I have yet to have a gear-up landing, but I have had gear issues that had to be solved in flight. In my worst scenario, I had a nose gear that was stuck up because I’d lost pneumatic pressure. A partially opened, spring-loaded door was holding up the gear. G loading—pulling G’s to help the weight of the gear exert force on the mechanism—didn’t work.

But I was fortunate. This was a test flight with a chase plane, and we had an hour and a half of fuel to work with. The chase pilot could tell me exactly what he saw of the nose gear, and since I had an intimate knowledge of the design, I could translate this information into an action plan. We talked about it, tried some tail wags and finally realized we could use a big yaw event to “blow” the door open with a blast of air from a sideslip. It took a couple of people to think it up, and it worked. By the way, if you want a blast of slipstream from the left of the nose, which pedal do you press? It’s nice to have time to think about it.

Volts and Amps

It’s important to know what “normal” voltage is for your instrumentation when the charging system is working. Various diodes can drop the displayed voltage so you don’t see what is actually on the bus.

Next, let’s talk about electrical problems. The most common is a charging-system failure—usually caused by an alternator or wiring problem. The signature is likely to be missed if all you have in the cockpit is a voltmeter and an ammeter—unless you have a very studious scan of the system instruments. Fortunately, modern EFISes can be set to give you a message or alarm if the voltage drops below a specified value, and if you get such a message, the first thing to do is check the voltage. Anything below about 12 volts is cause for concern because the alternator should be putting out better than 13 volts to keep the battery charged. However, it’s important to see what is “normal” for your airplane on the ground, with the engine running, because of variations in measurement systems (some ammeter readings lag a bit, for example). Low voltage could mean you’ve overtaxed the alternator/charging system, but it also means you are now operating on the battery.

There’s your problem! Often, the alternator is fine, it has simply lost connection with the rest of the electrical system. Check connections (first) when you get back on the ground.

If you have old-fashioned magnetos, you should realize immediately that the engine will keep running, even with the electrical system completely dead. If you are running electronic ignition, it is not so cut and dried. Some generate their own electricity (so long as the engine is already turning above a certain speed) and will keep doing so even without ship’s power. Others require power from the ship’s electrical system to keep the motor running. If the latter is the case in your airplane, you have a limited time to find a place to land. With good designs, you should have enough battery power to last longer than the fuel in your tanks—so don’t panic. Just find a good airport at which to end the flight. However, if you haven’t checked those backup batteries in a while or you’re not sure of how well the system can handle a charging failure, you might pick the closest field—just in case you become a glider. In any case, make a deliberate decision to get the airplane on the ground—make a plan—then stick to it.

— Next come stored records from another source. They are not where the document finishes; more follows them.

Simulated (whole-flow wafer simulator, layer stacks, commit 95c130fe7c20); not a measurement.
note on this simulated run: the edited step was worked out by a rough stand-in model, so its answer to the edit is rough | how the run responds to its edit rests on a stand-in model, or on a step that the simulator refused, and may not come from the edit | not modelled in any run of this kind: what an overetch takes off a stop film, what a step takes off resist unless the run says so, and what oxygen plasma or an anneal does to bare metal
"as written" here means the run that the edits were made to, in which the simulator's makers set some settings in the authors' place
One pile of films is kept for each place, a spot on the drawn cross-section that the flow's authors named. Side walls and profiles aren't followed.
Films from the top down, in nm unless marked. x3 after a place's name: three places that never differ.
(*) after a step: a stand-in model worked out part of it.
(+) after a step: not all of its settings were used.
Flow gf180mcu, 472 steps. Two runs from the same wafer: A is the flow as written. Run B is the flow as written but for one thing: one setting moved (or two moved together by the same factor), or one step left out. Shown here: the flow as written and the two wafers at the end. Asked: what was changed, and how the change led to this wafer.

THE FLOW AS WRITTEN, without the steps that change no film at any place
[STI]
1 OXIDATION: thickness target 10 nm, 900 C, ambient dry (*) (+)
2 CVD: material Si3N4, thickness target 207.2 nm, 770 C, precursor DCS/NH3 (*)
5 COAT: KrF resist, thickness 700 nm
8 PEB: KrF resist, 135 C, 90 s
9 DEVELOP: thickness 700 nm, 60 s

Pullable circuit breakers are great if you are trying to shed loads, but you probably already have switches to turn off most electrical users. Those planes with fuses will be just fine if you turn off the lights and extra radios.

An electrical failure can and will affect more than your ignition, but it shouldn’t lead to disaster. You might lose navigation and communication when the battery dies, so the first thing you should do is eliminate any unnecessary electrical loads. In the old days, the landing and nav lights took a lot of juice, and many still do—if you have LED lighting, there is much lower draw—but I’d still power off all the lights. Secondary or tertiary radios? Off. Entertainment systems or air conditioning? Definitely off. (This is where you’ll be happy you paid a little extra for pullable circuit breakers or left certain fuses accessible in flight for items without their own on-off switches.)

Only keep running what you need to complete the flight to your new destination. If you have electric flaps or gear, make sure that you deploy them before you lose all your juice—plan ahead. If you have electric trim—get it set to where you’ll want it for landing.

Some electronic ignitions (like the P-Mag) are self-powering once the engine is turning, just like a magneto. Loss of electrical power shouldn’t take your engine off line.

None of this is cause for panic. It is cause for planning. Experimental aircraft have a wide variety of systems designs and implementation. If you are the builder of the plane, you should understand all of the interconnections as well as the potential failure modes and implications without having to refer to anything. Make sure that you test all possible configurations before leaving the ground to make sure it all works the way you expect it to. If you are not the builder, the same rule should apply—but sometimes there are little nooks and crannies that the designer didn’t pass on. In that case, know exactly what you need to safely end a flight on a runway and learn enough to make sure you can keep those things going. Always know how the airplane works—not just how to work it.

The Worst-Case Scenarios

OK, so how about something that can really ruin your day, like a structural failure or a fire? To be very candid, these are reasons I wear a parachute when testing a new aircraft that has a measurable possibility of either. I wear a fire suit when flying a very new aircraft because, well, it’s not uncomfortable and it is cheap insurance. If I wear a parachute, I wear a helmet and boots so that if I have to use the ’chute, I have a good chance of surviving an unpredictable exit from the aircraft. I choose protective clothing because either of these situations might require me to leave the aircraft before touchdown, and in this respect, they have a lot of similarities. But let’s look at them separately.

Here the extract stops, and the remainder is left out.